Laura Boss’ newest collection The Best Lover (NYQ Books) continues the author’s signature style of audacious, irreverent, ironic narrative poems that somehow often fuse heartbreak, humor and intensity in unflinchingly honest poems that explore relationships: both family relationships and lovers, including living with the “L’Enfant Terrible” Beat poet that Allen Ginsberg called the best poet of the last quarter of the 20th Century.
This collection of poems, to be released September 15, 2017, examines the grief that follows a long-term relationship, 9/11, internet dating, the randomness of fate and the way choices made or not made affect the course of our lives. Baudelaire said, “the worst sin of poetry is to be boring.”

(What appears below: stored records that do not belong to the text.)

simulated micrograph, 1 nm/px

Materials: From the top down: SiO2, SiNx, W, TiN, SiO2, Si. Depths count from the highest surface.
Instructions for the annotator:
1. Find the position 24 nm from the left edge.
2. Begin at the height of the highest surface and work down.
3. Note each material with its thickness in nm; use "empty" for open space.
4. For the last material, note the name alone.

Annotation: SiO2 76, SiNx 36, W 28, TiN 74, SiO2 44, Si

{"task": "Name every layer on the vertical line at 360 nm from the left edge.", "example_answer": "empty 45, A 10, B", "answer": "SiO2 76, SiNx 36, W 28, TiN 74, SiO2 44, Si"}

Laura Boss’ poems are never boring. Ultimately, the book transcends its author’s journey and becomes an adventure of survival with which each reader can identify.
I love Laura Boss’ work. As I once wrote, “No one else can mix heartbreak and humor and come up with such fascinating, riveting poems.” She proves that again in The Best Lover, her most recent and strongest book.
—Lyn Lifshin, author of Cold Comfort
Laura Boss is one of the bravest poets I know. In narrative poems she peels away layers that protect us from truths we would prefer not to know. Using an understated tone and dry humor, she creates a unique and original voice to explore contemporary life and love. I have followed her career from her earliest books to this latest one and each book is more brilliant than the one before. She’s willing to laugh at herself and laugh at situations in which she finds herself. We laugh with her at her unexpected and hilarious narratives and unflinching look at life in the 21st century. I love her writing; I love this book! I think you will, too. You won’t be disappointed. I think she’s one of the great American poets.
—Maria Mazziotti Gillan, American Book Award winner
I once called Laura Boss a comic genius in the best madcap tradition of screwball comediennes, but she is so much more: Boss never enforces or insists upon her wisdom, but just when you’ve read or heard one of her poems for the tenth time, you have another epiphany realizing an aspect of the poem you had not considered and it becomes brand new. This, to me, is the sign of a good and lasting poet. The Best Lover is worth a tenth re-reading. After that, you should memorize your favorite poems and be grateful you’ve encountered this wonderful collection.